Re: hung backends stuck in spinlock heavy endless loop

From: Andres Freund <andres(at)2ndquadrant(dot)com>
To: Merlin Moncure <mmoncure(at)gmail(dot)com>
Cc: Tom Lane <tgl(at)sss(dot)pgh(dot)pa(dot)us>, Peter Geoghegan <pg(at)heroku(dot)com>, PostgreSQL-development <pgsql-hackers(at)postgresql(dot)org>
Subject: Re: hung backends stuck in spinlock heavy endless loop
Date: 2015-01-14 15:30:23
Message-ID: 20150114153023.GS5245@awork2.anarazel.de
Views: Raw Message | Whole Thread | Download mbox | Resend email
Thread:
Lists: pgsql-hackers

On 2015-01-14 09:22:45 -0600, Merlin Moncure wrote:
> On Wed, Jan 14, 2015 at 9:11 AM, Andres Freund <andres(at)2ndquadrant(dot)com> wrote:
> > On 2015-01-14 10:05:01 -0500, Tom Lane wrote:
> >> Merlin Moncure <mmoncure(at)gmail(dot)com> writes:
> >> > On Wed, Jan 14, 2015 at 8:41 AM, Tom Lane <tgl(at)sss(dot)pgh(dot)pa(dot)us> wrote:
> >> >> What are the autovac processes doing (according to pg_stat_activity)?
> >>
> >> > pid,running,waiting,query
> >> > 7105,00:28:40.789221,f,autovacuum: VACUUM ANALYZE pg_catalog.pg_class
> >
> > It'd be interesting to know whether that vacuum gets very frequent
> > semaphore wakeups. Could you strace it for a second or three?
>
> for 30 seconds+ it just looks like this:
> mmoncure(at)mernix2 ~ $ sudo strace -p 7105
> Process 7105 attached
> semop(5701638, {{4, -1, 0}}, 1

Ok. So that explains why it's not interruptible.

> all of other processes are yielding out of the spinlock, for example:
> select(0, NULL, NULL, NULL, {0, 1408}) = 0 (Timeout)

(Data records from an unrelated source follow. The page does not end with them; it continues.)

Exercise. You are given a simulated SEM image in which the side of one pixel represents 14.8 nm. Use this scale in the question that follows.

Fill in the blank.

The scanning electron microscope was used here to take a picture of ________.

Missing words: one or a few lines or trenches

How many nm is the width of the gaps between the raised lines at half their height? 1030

Note the above isn't the spinlock, it's the process's semaphore. It'll
only get set if the refcount ever indicates that nobody but autovac is
holding the lock.

> > How did this perform < 9.4?
> this is a new project. However, I can run it vs earlier version.
>
> Can you guess how many times these dynamic
> > statements are planned? How many different relations are accessed in the
> > dynamically planned queries?
>
> only once or twice, and only a couple of tables.

Hm. Odd. The first -g profile seemed to indicate a hell of a lot time
was spent in LWLockRelease() - indicating that there's actually
progress. Later profiles/backtraces were less clear.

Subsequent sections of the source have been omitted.